She recalled being terrorized by a small mob of white boys on her three-mile walk home from the junior high provided for black children; and she recalled organizing resistance to their taunts. She saw the world around her but never believed that she was really “less than.”
Growing up in rural Decatur, Mississippi, Medgar learned the hard lessons of race from his father, who tried not to bend in the face of humiliation.
The senior Evers didn’t make stepping off of sidewalks for passing whites a habit, even when local whites expected it. And he resisted being cheated by local whites after a conflict at the general store, fighting back against their threats of violence.
However, the violence that undergirded white supremacy could not be avoided. Medgar was just 14 when Willie Tingle, a resident of Evers’ hometown of Decatur, Mississippi was accused of insulting a white woman, and then dragged through the town, down the road in front of the Evers home, hung by a tree and then shot hundreds of times by a mob of angry white men. Young Medgar would see Tingle’s clothes, left behind as a bloodstained reminder by the mob, as he went hunting in the fields near his home. Yet Evers spirit of resistance was not dampened.
Medgar would go on to volunteer to serve his country in World War II, fighting for democracy abroad, though as a black veteran, he would be denied his citizenship rights in his own state.
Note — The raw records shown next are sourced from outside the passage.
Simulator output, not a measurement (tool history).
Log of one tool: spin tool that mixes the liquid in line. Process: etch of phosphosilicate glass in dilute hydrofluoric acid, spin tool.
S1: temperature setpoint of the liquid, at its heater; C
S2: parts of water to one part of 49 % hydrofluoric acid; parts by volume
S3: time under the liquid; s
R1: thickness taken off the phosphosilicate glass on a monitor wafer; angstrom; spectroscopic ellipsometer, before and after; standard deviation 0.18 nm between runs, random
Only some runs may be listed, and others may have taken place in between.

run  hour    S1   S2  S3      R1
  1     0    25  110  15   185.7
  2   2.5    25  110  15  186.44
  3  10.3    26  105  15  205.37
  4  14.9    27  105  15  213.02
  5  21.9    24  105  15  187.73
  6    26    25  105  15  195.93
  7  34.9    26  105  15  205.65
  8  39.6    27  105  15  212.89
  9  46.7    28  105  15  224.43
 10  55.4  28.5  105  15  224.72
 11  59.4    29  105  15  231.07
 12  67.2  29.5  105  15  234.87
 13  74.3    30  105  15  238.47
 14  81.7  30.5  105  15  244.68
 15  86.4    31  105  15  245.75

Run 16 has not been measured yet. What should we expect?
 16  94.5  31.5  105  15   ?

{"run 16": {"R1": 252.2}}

Evers, along with his brother Charles and a group of black veterans registered to vote in 1946. Prior to their registration, no black men or women were registered in Decatur. From that day forward, threats came nightly, warning that they should not go to the courthouse on Election Day. Evers and the other vets did return to cast their ballots. Incensed at this direct challenge to white supremacy, a mob of local white men organized to stop them. Evers recalled that the men who forced him out of the courthouse at gunpoint were people that he knew: “ some fifteen or twenty armed white men…men I had grown up with, had played with.” The black veterans did not vote that day. But despite this defeat, Evers, like many men of his generation, was determined to change his beloved state and bring democracy to Mississippi too.
In spite of the risks, Evers pushed the limits proscribed by race. He used the GI Bill to complete his education; meeting his future wife Myrlie on the campus of Alcorn A&M Colllege. The couple wed in 1951, just a few years before the movement for civil rights would reignite throughout the South. The young couple would be at the heart of that struggle.
After graduation, the couple moved to the all-black town of Mound Bayou, Mississippi. As Medgar Evers worked selling insurance for the black owned Magnolia Mutual Insurance Company, traveling through the Delta, visiting the homes of African American sharecroppers, he learned more and more about the bleak conditions of Mississippi’s working poor. On a land that was rich, black families squeaked by on just pennies a day while landowners prospered, pocketing federal farm subsidies and cheating their workers. It was this racial and economic injustice that pushed Evers toward leadership in the National Association for the Advancement of Colored People, working to recruit new members and start new chapters throughout the state. He believed that organizing a grassroots movement would be the only way to change Mississippi.
When Medgar and Myrlie Evers moved to Jackson, Mississippi to work full time for the NAACP — he serving as the first state field secretary in Mississippi, and she working as secretary for the field office — they gave themselves over to the movement.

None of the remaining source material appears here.